2.3GB database though is worrisome. That's rather big for a MyISAM engine for the backend. You'll get better performance on larger databases using InnoDB. That's one suggestion but I'd say test it first on another machine if available.
Is there anything else on this machine running? Or is it just a database machine? Are the applications connecting remotely from an application or other server running the webserver?
How many users would say are using the forums at any given time?
Well, from what you've provided, I can't really say it's an actual connection issue. You raised it to 10,000 max and still got the error. I'd either say it's mysql locking issues on the tables due to the applications (users) hitting it or something else perhaps, not totally sure.

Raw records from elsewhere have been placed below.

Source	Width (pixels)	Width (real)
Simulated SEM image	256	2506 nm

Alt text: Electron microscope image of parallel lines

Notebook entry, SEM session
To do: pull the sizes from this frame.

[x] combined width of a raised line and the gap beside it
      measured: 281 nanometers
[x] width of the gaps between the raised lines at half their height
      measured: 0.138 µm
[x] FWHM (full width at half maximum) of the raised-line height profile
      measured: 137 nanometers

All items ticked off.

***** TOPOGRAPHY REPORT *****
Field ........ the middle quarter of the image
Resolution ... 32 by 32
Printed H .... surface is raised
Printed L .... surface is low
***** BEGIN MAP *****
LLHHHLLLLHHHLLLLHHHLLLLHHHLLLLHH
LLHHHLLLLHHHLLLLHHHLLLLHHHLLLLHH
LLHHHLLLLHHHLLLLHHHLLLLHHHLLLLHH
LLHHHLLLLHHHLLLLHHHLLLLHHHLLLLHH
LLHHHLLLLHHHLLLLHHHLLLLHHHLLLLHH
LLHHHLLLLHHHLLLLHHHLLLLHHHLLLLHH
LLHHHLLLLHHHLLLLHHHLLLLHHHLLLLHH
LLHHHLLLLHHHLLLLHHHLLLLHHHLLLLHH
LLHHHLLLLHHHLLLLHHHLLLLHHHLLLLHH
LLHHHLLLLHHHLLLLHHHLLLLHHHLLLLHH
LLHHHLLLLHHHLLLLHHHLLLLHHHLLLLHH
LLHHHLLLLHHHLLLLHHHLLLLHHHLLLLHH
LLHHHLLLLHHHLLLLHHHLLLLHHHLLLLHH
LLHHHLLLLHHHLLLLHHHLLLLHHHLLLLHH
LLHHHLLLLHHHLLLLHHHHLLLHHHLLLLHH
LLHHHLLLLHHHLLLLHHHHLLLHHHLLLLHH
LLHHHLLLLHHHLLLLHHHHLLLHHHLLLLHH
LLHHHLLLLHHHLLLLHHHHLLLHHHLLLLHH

2.3GB database though is worrisome. That's rather big for a MyISAM engine for the backend. You'll get better performance on larger databases using InnoDB. That's one suggestion but I'd say test it first on another machine if available.
Is there anything else on this machine running? Or is it just a database machine? Are the applications connecting remotely from an application or other server running the webserver?
How many users would say are using the forums at any given time?
no. only my website running on this machine.
may be 10,000 a hour. More then 70,000 unique a day.
I'd recommend doing the test on another server though, convert and then test applications before migrating to the live system. They do the simple way of editing the dump file from a mysqldump. This could be tedious. If you dumped the 2.3GB ipb database, editing that file for each table to convert to InnoDB is painful.
You can also use the alter statement to change the Engine time. It would be something like:
Code:
ALTER TABLE <TABLE-NAME> ENGINE=INNODB
Another way you could do it is:
Code:
CREATE TABLE <NEWTABLE> like <TABLE>;
ALTER TABLE <NEWTABLE> ENGINE=INNODB;
INSERT INTO <NEWTABLE> SELECT * FROM <TABLE>;
RENAME TABLE <TABLE> to <OLDTABLE>, <NEWTABLE> to <TABLE>;
But like I said, I'd say experiment on another server or create another database perhaps. You could even create another database, dump the schema of the existing ipb or phpBB, edit the table creations to use INNODB, reload that into the new temporary database, then take a dump of the data for each table and insert.
Many different approaches. I think the easiest would be to setup another server, take a full dump, reload into server, use the alter table to change engine for each table, test once all have been converted. If all goes well, you can probably convert one table at a time while the server is alive. But making sure you edit your my.cnf file to support the new INNODB files, space you need to allocate for the ibdata files that will be used, etc.
Also note, if and when you convert, don't convert the mysql database to InnoDB, it needs to use MyISAM. I'd say start with the ipb database that is over 2GB in size.
Yup, just as I outlined in a previous response. But like I said, I'd test it on another system from a dump of the current system. Also remember, you need to make the proper changes to my.cnf to setup the ibdata files InnoDB will use, etc. Especially to accomodate the existing size of the database and future growth.
Depending on your disk size and available space, you might be good to start with 3 or 4 2GB ibdata files for INNODB to give you 6-8GB total to grow into. You can always add more at later times. These files once specified and configured in the my.cnf are created upon a mysql restart of the database.
This is the test with the forum application. Perhaps you can hit up their own support or developers to find a way to convert the tables to use INNODB and still create Indexes.